All As(V) aqueous solutions were prepared using distilled water, and UV–vis spectrophotometer (Perkin Elmer, Lambda 850, Rocklin, CA, USA) was used to determine their concentrations. The coagulation-flocculation experiments were carried out in a multiple stirrer jar test apparatus (Pars Teb Novin, international. co, Tehran, Iran). A pH/redox/temperature meter (Sana, SL 901, Tehran, Iran) was applied to adjust the pH of the prepared solution.

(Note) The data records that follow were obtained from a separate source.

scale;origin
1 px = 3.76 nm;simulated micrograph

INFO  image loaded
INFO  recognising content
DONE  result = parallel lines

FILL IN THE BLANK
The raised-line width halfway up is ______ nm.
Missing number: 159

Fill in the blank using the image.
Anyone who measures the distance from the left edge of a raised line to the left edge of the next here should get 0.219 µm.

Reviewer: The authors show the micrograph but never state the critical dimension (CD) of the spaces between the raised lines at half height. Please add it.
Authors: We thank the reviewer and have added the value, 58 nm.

3.2. As(V) Removal Procedure

Jar test analysis as a batch pilot system followed by sedimentation according to the ASTM2035 standard method was conducted in As(V) removal [56]. In doing so, a stock solution of Na₃AsO₄ salt at As(V) concentration of 1 g/L was prepared using distilled water, and then, each jar was filled with 200 mL As(V) solution with the concentration of 10 mg/L prepared with diluting the stock solution. After adjusting the solution pH at the range of 6–8 by the addition of HCl or NaOH, distinct values of ferric chloride at three concentrations of 50, 100, and 200 mg Fe/L were added. After the addition of polyacrylamide K16 co-coagulant at dosages of 5, 10, and 20 mg/L, the samples were mixed rapidly at rates of 100, 200, and 300 rpm for 1, 2, and 3 min, based on designed conditions. After the fast mixing step, the mixing speed was reduced, and the solutions were subjected to slow mixing at 50 rpm for 20 min. After this period, the stirrer was stopped, and the flock was allowed to settle for 30 min [2]. Finally, water sampling was conducted from 2 cm below the supernatants to determine the As(V) concentration by the spectrophotometric method by measuring the absorbance of the resulted blue complex of molybdoarsenate and ethyl violet at 612 nm [46]. The percentage of As(V) removal efficiency was calculated as follows [57]:

$$R(\%)=\frac{C_0-C}{C_0}\times 100$$

(2)

where C₀ and C are the initial and final concentration values of As(V), respectively.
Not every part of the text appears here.